I have spent the last four years in a presbyterian church that follows the liturgical calendar. After years in an independent Baptist background that deemphasized church history and liturgy, I am slowly coming to value the liturgical calendar. Easter doesn’t spring up out of nowhere. We march toward it from Ash Wednesday through Lent until we hit Easter week. Then we focus intently through Passover, Good Friday, and Easter services. God Himself first instituted the yearly Passover reflection and celebration. There is something of value, apparently, in stopping and reflecting anew over things we’ve studied and celebrated for many years in the past.
So this morning, I’m reflecting on all I already know, yet what apparently both God and Church history teach me I need to review in depth again anyway. It doesn’t take much to convince me why I need to review it, for I am well aware of the ways both I and the larger Body of Christ warp away from these truths when left to set the spiritual agenda for ourselves.

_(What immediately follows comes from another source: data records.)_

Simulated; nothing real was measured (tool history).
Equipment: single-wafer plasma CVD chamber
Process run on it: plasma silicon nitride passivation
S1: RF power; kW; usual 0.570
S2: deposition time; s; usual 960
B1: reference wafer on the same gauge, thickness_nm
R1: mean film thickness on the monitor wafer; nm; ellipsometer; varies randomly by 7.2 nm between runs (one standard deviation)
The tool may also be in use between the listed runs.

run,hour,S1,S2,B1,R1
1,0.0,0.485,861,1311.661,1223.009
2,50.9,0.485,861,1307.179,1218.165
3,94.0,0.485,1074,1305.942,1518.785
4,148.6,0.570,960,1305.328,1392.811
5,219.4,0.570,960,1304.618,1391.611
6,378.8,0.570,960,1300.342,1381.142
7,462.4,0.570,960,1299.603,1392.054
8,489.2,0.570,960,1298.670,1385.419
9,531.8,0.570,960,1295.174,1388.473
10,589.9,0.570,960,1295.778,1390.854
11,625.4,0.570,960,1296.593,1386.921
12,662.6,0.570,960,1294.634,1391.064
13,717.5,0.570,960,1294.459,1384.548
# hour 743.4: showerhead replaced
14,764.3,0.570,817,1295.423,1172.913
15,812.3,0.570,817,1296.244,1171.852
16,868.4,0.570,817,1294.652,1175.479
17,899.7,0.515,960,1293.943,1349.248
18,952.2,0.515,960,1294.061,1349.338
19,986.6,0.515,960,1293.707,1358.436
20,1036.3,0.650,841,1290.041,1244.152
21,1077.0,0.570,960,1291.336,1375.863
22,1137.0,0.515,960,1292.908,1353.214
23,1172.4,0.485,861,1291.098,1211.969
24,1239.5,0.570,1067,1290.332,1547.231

Instead of deciding what I want to pursue spiritually for myself, I review Jesus’ last week. His intense instructions to His disciples in His last days. Their immature reactions to His teaching and naïve assurances of their devotion. The accolades of the crowds who want a Messiah that suits their temporal purposes and then turn against Him with amazing speed when He doesn’t. His agonizing hours of prayer in the Garden. The outright betrayal of Judas and even more devastating denial by Peter. Jesus’ quiet but stoic endurance of unjust accusations. His grace in the midst of unspeakable torture.
“Father, forgive them, for they know not what they do.”
I MUST think on these. Not in simple preparation of a Sunday school lesson or blog post but for MY DAILY HEALTH. I need to walk for weeks on end through His last moments on earth and the reality of His sacrifice. And I need to do it over and over again.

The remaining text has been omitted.